Why don't I get the correct answer when I set these two equations =

[rxh140630]

Homework Statement:

Find all x>0 for which $$\int_0^x [t]^{2} dt = 2(x-1) $$

Relevant Equations:

The notation [x] denotes the greatest integer less than or equal to x

In the question above it, the author (Apostol) states: $$\int_0^n [t]^{2} dt = \frac{n(n-1)(2n-1)}{6}$$

Why can't I set the two equations = and get the result?

2(x-1) = x(x-1)(2x-1)/6 => 12 = 2x^2 - x => 0 = x^2-(x/2) -6

using quadratic equation I get the wrong answer

 

[Infrared]

Apostol's formula is true when $n$ is a natural number. You aren't assuming that $x$ is a natural number, though.

 

[rxh140630]

Apostol's formula is true when $n$ is a natural number. You aren't assuming that $x$ is a natural number, though.

Ahh I see I see. Well how would you go about solving this problem without plug and chugging? Seems really hard

 

[Infrared]

Let $n$ be the floor of $x$. I would try breaking up the integral over the intervals $[0,n]$ and $[n,x]$ (for example, $\int_0^{7/2}=\int_0^3+\int_3^{7/2}$). You can use apostol's formula on the first piece, and directly evaluate the second.

 

[rxh140630]

Let $n$ be the floor of $x$. I would try breaking up the integral over the intervals $[0,n]$ and $[n,x]$ (for example, $\int_0^{7/2}=\int_0^3+\int_3^{7/2}$). You can use apostol's formula on the first piece, and directly evaluate the second.

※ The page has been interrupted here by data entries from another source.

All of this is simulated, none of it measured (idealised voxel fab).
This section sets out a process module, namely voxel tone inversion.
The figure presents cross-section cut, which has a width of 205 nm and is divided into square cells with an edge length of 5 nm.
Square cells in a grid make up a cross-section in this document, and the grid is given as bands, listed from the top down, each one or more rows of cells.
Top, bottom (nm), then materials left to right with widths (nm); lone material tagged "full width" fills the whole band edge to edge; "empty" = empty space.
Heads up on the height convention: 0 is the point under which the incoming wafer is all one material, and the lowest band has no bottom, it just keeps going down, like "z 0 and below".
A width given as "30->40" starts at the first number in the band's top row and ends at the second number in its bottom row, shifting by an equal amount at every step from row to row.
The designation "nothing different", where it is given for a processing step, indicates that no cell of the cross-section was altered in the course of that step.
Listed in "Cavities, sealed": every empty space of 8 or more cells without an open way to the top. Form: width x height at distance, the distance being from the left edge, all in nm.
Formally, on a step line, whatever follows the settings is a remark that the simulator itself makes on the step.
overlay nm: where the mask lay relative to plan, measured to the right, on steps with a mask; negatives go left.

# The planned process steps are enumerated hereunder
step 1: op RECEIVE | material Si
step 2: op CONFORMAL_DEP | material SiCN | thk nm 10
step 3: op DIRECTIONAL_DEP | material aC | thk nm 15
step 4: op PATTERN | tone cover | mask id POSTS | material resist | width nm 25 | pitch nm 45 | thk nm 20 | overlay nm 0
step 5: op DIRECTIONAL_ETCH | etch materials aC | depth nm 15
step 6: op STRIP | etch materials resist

Still seems like it would involve plug and chugging, I think I'm just going to have to skip this problem sadly.

 

[Infrared]

There's a (very) small amount of case work, but no blind 'plug and chug' needed.

 

[rxh140630]

There's a (very) small amount of case work, but no blind 'plug and chug' needed.

Guess I'll go back to it, lol.